John Key's political skills will be tested on two fronts this week.
The first, and the most difficult, is whether there should be reserved seats for Maori on Auckland's new super city council.
Rodney Hide's entrenched position on this issue has set National's two support parties against each other and whatever the prime minister decides to do, one of them is going to be upset.
The ACT leader says he will resign as minister of local government if the Maori Party's demands are met. He isn't threatening to break the confidence and supply agreement his party signed with National after the election.
It isn't clear exactly why Hide is holding such a strong stance. He says it is because of ACT's democratic principles which preclude him from agreeing to council seats which would not be directly contested on a common ratepayer roll.
But there is an "agree to disagree" clause in ACT's support agreement which would give Hide a way out. He doesn't seem to want a way out, or doesn't feel he should seek one.
The Maori Party is deadly serious about the seats. Some of its MPs hold strong views, Hone Harawira in particular, and they would feel mightily aggrieved if the decision goes against them.
Tariana Turia, the Maori Party co-leader, says Hide is playing politics and pandering to "a section of the electorate he knows exists".
By that she means he is trying to carve out support from right-wing voters, that he is bidding to gain ground left open by the Government's much more accommodating approach to Maori than the one adopted by National under Don Brash.
The severity of this situation wasn't known until Tau Henare sent an email to his National Party caucus colleagues complaining about Hide's perceived obduracy.
Henare got it wrong by telling them the ACT leader was prepared to withdraw support from the Government, but the rest of his message made sense.
Henare was chairman of a sub-committee of the special select committee which heard public submissions on Auckland's new local government structure. The sub-committee dealt specifically with the Maori seats issue.
Henare's point is that the parliamentary process should be allowed to run its course. The committee, and the sub-committee, are preparing their reports on the legislation that sets up the council.
If the recommendation is that there should be Maori seats on the council it should then be up to Parliament to make the decision and Hide could hardly feel affronted by that.
The Government, however, would still have to take a position on it.
Key might try to defuse the problem through a compromise. A Maori advisory council has been floated as a possibility, although the Maori Party thinks it would be a toothless entity.
The prime minister's second test is the way he responds to the overwhelming `No' vote in the smacking referendum.
This isn't a political issue in the same sense as the Maori seats.

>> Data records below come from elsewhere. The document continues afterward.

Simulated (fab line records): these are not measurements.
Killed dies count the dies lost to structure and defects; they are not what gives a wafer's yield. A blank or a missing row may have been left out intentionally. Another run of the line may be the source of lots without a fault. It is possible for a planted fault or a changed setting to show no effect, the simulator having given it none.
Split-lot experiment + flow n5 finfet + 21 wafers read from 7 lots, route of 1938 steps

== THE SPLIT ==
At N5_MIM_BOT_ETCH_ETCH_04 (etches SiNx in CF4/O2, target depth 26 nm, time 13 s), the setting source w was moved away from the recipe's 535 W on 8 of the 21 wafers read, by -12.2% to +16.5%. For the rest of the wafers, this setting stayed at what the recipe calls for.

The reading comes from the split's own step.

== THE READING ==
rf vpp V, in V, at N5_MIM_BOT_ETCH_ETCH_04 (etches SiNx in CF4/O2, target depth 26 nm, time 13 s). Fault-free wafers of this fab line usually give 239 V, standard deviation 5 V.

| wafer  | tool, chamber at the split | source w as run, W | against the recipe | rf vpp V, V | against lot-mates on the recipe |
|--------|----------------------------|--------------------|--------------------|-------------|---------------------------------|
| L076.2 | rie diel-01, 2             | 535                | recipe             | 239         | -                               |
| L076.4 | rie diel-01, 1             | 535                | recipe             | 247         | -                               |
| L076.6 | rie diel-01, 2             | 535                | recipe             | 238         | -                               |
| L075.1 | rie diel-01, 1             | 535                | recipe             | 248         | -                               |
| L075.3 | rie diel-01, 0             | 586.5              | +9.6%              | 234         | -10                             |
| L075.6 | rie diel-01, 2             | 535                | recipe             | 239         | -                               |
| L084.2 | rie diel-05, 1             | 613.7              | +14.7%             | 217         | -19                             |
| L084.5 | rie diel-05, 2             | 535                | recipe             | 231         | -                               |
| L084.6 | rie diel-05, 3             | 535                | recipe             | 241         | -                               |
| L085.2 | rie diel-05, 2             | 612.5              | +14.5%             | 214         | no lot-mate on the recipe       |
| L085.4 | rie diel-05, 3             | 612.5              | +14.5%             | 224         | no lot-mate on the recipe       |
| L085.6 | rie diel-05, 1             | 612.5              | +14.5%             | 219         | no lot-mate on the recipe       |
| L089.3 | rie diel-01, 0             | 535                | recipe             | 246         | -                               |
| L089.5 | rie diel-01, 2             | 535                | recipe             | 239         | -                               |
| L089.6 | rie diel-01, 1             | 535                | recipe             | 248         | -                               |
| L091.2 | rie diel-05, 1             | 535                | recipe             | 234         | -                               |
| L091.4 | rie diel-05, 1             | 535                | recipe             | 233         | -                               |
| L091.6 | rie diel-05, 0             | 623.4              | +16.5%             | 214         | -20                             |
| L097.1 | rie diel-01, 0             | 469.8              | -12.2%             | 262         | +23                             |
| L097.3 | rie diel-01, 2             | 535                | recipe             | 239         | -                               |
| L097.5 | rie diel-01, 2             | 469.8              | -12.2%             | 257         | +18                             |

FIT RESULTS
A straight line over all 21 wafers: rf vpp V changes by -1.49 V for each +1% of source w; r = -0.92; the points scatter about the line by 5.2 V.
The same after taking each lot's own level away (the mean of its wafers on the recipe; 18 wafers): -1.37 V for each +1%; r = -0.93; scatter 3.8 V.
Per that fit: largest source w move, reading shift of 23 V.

The referendum wasn't binding, he isn't being forced to do anything. He knows he has to react because if he just brushed it aside he would be seen to ignore a very large number of voters.
The question was: "Should a smack as part of good parental correction be a criminal offence in New Zealand?"
It was so loaded to get the response required by the referendum's promoters that their opponents doubt the result actually delivered a mandate for change.
Of just over 1.6 million votes cast -- 54 percent of those enrolled -- 87.6 percent voted `No' and 11.8 percent votes 'Yes'.
Police have the discretion not to prosecute for inconsequential smacks, and they haven't. It is the existence of the ban on smacking for purposes of correction that obsesses those oppose it and they won't be satisfied with anything less than a law change put through Parliament.
Key is right to refuse this course. It would be a huge distraction and embroil Parliament in another lengthy and divisive debate.
He has said from the start he believes the law is working and won't be changed unless and until it stops working the way Parliament intended it to.
So he is working on finding a way to strengthen the status quo.
"What I am wanting to ensure is that parents have a level of comfort that the police and Child, Youth and Family follow the intent of Parliament," Key was quoted as saying by the Sunday Star-Times.
Cabinet is limited because of the independence of the police but Key says it has "some options" to direct them.
Kiwi Party leader Larry Baldock and the Family First organisation, the main promoters of the referendum, will almost certainly denounce this as totally inadequate.
They will try to prolong the publicity over the referendum result -- in Baldock's case probably right up to the next election when it will be used to attract votes -- but the public is more likely to be in a mood to move on.
So is the prime minister. When he has made his move to shore up a situation which already exists he isn't likely to want to waste any more time on it.